What does it mean by formulas and closures being able to "capture the enclosing environment" in R?

Question

Quoting from Hadley Wickham's Advanced R text-book,

f1 <- function() {
x <- 1:1e6
10
}

pryr::mem_change(x <- f1())
#> 1.43 kB
pryr::object_size(x)
#> 48 B

f2 <- function() {
x <- 1:1e6
a ~ b
}
pryr::mem_change(y <- f2())
#> 4 MB
pryr::object_size(y)
#> 4 MB

f3 <- function() {
  x <- 1:1e6
  function() 10
}
pryr::mem_change(z <- f3())
#> 4 MB
pryr::object_size(z)
#> 4.01 MB

In f1(), 1:1e6 is only referenced inside the function, so when the function completes the memory is returned and the net memory change is 0. f2() and f3() both return objects that capture environments, so that x is not freed when the function completes.

I am vaguely able to understand the concept of a closure capturing the environment. But how is the ~ doing so? And also, what exactly does it mean by "capturing the environment" in this context?

score 2 · Accepted Answer · answered Jun 05 '15 at 06:09

The tilde-operator is actually an infix function (as are the usual mathematical operators), so it captures its environment when "activated" or invoked.

> is.function(`~`)
[1] TRUE
> myform <- a ~ b
> length(myform)
[1] 3
> myform[[1]]
`~`
> myform[[2]]
a
> myform[[3]]
b

> environment(myform)
<environment: R_GlobalEnv>

score 1 · Answer 2 · edited May 23 '17 at 10:27

In R, an environment is simply a data object that contains other data in the form of key/value pairs; basically it's a hash table.

There are many built-in environments in R, including the global environment globalenv(), the empty environment emptyenv(), the public and private environments of packages, the Autoload environment, and others. Additionally, there are environments that are generated on-the-fly for function evaluations. In other words, when you evaluate a function, an environment is generated dynamically for the purpose of holding all local variables created during that function evaluation. This environment is generally referred to as an evaluation environment, and it is specific to that particular evaluation of that particular function.

It is also possible to create your own environments via new.env(), which are obviously not built-in environments and are not associated with any function evaluation; they are independent, user-defined environments.

When a new function is defined in the course of a function evaluation, it captures the evaluation environment inside which that definition took place. In this context, and with respect to that dynamically-defined function, this environment can be referred to as the closure environment or the enclosing environment of that function. The dynamically-defined function itself can be referred to as a closure.

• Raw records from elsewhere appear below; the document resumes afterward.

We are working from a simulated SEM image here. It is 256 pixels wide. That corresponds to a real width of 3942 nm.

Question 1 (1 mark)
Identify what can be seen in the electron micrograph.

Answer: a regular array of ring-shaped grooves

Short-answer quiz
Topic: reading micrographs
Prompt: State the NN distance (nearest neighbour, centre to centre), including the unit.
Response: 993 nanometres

The process is the same with formulae. When a formula is defined in the course of a function evaluation, it captures the evaluation environment inside which that definition took place, and you can use the same terminology here, although perhaps closure function and closure formula would be useful specifics to disambiguate the unqualified term closure if the context doesn't make it clear.

If a function or formula is defined in global scope, it still closures around an environment, that environment just happens to be the global environment. This is unusual among programming languages that support closuring; for example, in Perl, if an anonymous subroutine does not reference any non-local variables in its body, then it does not become a closure; see http://apache.perl.org/docs/general/perl_reference/perl_reference.html#Understanding_Closures____the_Easy_Way. Because of this fact, technically every function and formula in R is a closure, because they all closure around an environment. Thus it is admittedly redundant to use the terms closure function and closure formula when talking about R, but it can still be useful to highlight the "closureness" of these data objects. (Actually there is one semi-exception to this rule: .Primitive() functions such as if, while, return, function, <-, [, $, @, *, &, :, sum(), etc. do not have enclosing environments, but that is not really an exception, as their code is implemented in C and is compiled into the R executable; thus, they cannot be closures anyway.)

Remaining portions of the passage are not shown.